Perhaps a “Lawyer’s Lawyer” or “Judge’s Judge” for the High Court

It’s disappointing that neither presumptive presidential nominee names John Paul Stevens as the type of justice whom he’d like to nominate to the U.S. Supreme Court.

This is not to say that Stevens, a Republican appointee, belongs in every pantheon of GOP judges. Nor is it to say that Stevens, at times now called the leader of the court’s liberal wing, belongs in every Democratic pantheon. It is, rather, to recall that in 1975, a U.S. president did well to select a justice based on legal acumen, with little regard for ideological bent. Stevens was the quintessential post-Watergate appointee. The Chicago native had not been active in partisan politics. His credentials were impeccable. As I’ve detailed here , he: was awarded the Bronze Star for having helped decipher the Japanese code during World War II; graduated top of his class from Northwestern University School of Law; clerked for Justice Wiley B. Rutledge; had a respected career as a name partner in an antitrust litigation firm; was chief counsel of an investigation that uncovered corruption in Illinois’ Supreme Court; and had served on the U.S. Court of Appeals for the 7th Circuit since 1970.  Sen. Charles H. Percy, R-Ill., reminded his peers at the 1975 nomination hearings that five years earlier he’d called Stevens “a lawyer’s lawyer”; now, he assured them, Stevens was “a judge’s judge.”

Stevens’ positions on issues played little role in his selection. Case in point: Even as Stevens’ nomination was under consideration, states were petitioning to lift the death-penalty moratorium in place since Furman v. Georgia  (1972). Yet neither President Gerald R. Ford nor any senator asked him his views on capital punishment, publicly or privately. (Stevens—who within months of joining the high court would cast the essential vote in Gregg  to allow some revised death-penalty statutes—has said that at the time he did not know how he would answer the question.)

Some of Stevens’ opinions have drawn the ire of Democrats on the left, others of Republicans on the right. Yet  the Republican president who appointed him wrote in 2005 :

…  I am prepared to allow history’s judgment of my term in office to rest (if necessary, exclusively) on my nomination thirty years ago of Justice John Paul Stevens to the U.S. Supreme Court. I endorse his constitutional views on the secular character of the Establishment Clause and the Free Exercise Clause, on securing procedural safeguards in criminal case and on the constitution’s broad grant of regulatory authority to Congress. I include as well my special admiration for his charming wit and sense of humor; as evidence in his dissent in the 1986 commerce clause case of Maine v. Taylor and United States , involving the constitutionality of a Maine statute that broadly restricted any interstate trade of Maine’s minnows. In words perhaps somewhat less memorable th[an] “Shouting fire in a crowded theater,” Justice Stevens wrote, “There is something fishy about this case.”
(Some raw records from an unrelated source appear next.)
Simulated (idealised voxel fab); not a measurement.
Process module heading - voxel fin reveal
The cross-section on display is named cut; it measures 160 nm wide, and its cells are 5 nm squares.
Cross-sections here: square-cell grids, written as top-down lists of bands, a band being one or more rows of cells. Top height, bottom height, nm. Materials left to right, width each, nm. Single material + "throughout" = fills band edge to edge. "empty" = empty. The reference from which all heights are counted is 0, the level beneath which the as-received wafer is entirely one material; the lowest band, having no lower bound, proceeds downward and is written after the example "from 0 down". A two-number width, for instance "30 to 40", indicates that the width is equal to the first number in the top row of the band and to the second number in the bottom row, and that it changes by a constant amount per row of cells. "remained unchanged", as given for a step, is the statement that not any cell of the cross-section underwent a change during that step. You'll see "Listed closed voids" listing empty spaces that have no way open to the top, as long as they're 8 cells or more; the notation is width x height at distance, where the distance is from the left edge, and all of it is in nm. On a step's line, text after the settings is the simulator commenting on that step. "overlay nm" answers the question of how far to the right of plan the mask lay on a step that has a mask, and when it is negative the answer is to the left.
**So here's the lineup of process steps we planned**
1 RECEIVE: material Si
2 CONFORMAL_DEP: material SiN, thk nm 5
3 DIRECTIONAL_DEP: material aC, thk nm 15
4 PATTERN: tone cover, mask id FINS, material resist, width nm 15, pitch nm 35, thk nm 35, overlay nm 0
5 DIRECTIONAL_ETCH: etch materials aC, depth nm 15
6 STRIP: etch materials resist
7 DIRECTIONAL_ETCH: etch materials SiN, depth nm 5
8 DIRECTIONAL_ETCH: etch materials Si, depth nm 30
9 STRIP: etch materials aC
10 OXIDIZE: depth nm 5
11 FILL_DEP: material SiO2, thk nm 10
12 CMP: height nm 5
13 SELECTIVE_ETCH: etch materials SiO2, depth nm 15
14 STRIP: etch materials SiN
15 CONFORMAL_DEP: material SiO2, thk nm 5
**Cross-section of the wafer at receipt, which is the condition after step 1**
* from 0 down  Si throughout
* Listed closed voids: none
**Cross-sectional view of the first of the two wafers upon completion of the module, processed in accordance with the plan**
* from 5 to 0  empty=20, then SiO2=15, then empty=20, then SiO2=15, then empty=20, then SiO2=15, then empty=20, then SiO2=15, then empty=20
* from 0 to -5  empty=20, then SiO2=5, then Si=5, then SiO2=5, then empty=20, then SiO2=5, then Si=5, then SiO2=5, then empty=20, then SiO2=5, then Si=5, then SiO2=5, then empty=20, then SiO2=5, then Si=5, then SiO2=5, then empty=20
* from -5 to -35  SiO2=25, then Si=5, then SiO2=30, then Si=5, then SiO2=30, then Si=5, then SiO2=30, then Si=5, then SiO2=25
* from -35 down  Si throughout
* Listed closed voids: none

He has served his nation well, at all times carrying out his judicial duties with dignity, intellect and without partisan political concerns. Justice Stevens has made me, and our fellow citizens, proud of my three decade old decision to appoint him to the Supreme Court. …

One hopes that the person whom voters entrust with the filling of federal judicial vacancies will give priority not to “partisan political concerns,” but rather to “dignity” and “intellect,” ideally tempered with “charming wit and sense of humor.

(“Continuing” disclaimers, interposed here but not always to be repeated: First, as previously noted here , I had the privilege of serving as a law clerk to Justice Stevens in OT 1988 and am at work on a biography of him. Second, it’ ‘s been my privilege to give his campaign volunteer advice on international law and human rights; however, no one has consulted me on judicial selection.)